Poetry News

W. B. Yeats's Noh-Inspired At the Hawk's Well Reimagined at Japan Society

Originally Published: October 17, 2016

 

Bet you didn't know that W. B. Yeats is currently serving as "anchor" for a project at New York's Japan Society. Yeats’s Noh-inspired dance play At the Hawk’s Well premiered at a London salon in 1916, at the height of World War I, goes the release at Hyperallergic. Japan Society Gallery is showing Simon Starling: At Twilight (After W. B. Yeats’ Noh Reincarnation), the debut solo exhibition of the Turner Prize winner’s work at a New York City institution.

On view October 14, 2016 through January 15, 2017, this ambitious new multimedia project reveals the ways in which Japanese traditional culture – particularly noh, Japan’s masked drama – has inspired new forms of creativity among the Western avant garde in the early 20th century and today.

[At the Hawk’s Well's original staging] was realized in collaboration with members of the international art community, many of whom had escaped the war-torn European continent. To commemorate the centennial of this landmark moment in the history of East-West cultural exchange, Starling re-imagines the scantily documented original production, with newly created masks, costumes and a dance on video juxtaposed with examples of classical Japanese art and masterpieces of Western Modernism that inspired the new works.

Find out more about this exhibition at Japan Society. There's a lot out there about the influence of early Japanese drama on Yeats. It came to him through pal Ezra Pound. Writes scholar Alison Armstrong: "Yeats’s discovery of Noh at this time helped to focus his poetic ideals. It was Pound, through the widow of Ernest Fenollosa, who was to get the most credit for introducing Yeats to the Noh at a critical time in his personal and writing life."

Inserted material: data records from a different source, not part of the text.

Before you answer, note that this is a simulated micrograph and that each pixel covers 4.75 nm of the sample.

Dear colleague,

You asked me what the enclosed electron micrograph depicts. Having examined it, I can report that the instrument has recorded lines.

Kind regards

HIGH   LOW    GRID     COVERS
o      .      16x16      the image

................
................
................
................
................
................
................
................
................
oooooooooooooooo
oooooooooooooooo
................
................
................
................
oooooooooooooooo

A great article about Yeats, his thinking on mask, and this period in theater history was published in February at Numéro Cinq. From Patrick J. Keane:

[Abbey Theatre collaborator and mask-expert Gordon Craig] sought a theater “purged of hideous realism,” and he and Yeats agreed that the Ibsen school of “realism” must be replaced by a theatre of masks if artists were to do justice to what Yeats called in this long-unpublished dialogue, the “battle [that] takes place in the depths of the soul.” It was a conviction realized in Yeats’s own mask-plays, combining Japanese Noh drama with the theatrical insights of Wilde and of Craig, who stage-designed Yeats’s Cuchulain play At the Hawk’s Well, featuring costumes and masks by Edmund Dulac. Launching his “Phrases and Philosophies for the Use of the Young” (1894), Wilde asserted that “The first duty in life is to be as artificial as possible. What the second duty is no one has as yet discovered.”[14] He was being more than witty. Yeats agreed with Wilde and Craig, as with Nietzsche, that the purpose of artifice, specifically the wearing of a mask, was not merely to conceal, but to reveal deeper and immutable truths: gathering the audience, to adapt a famous phrase from “Sailing to Byzantium,” into “the artifice of eternity.”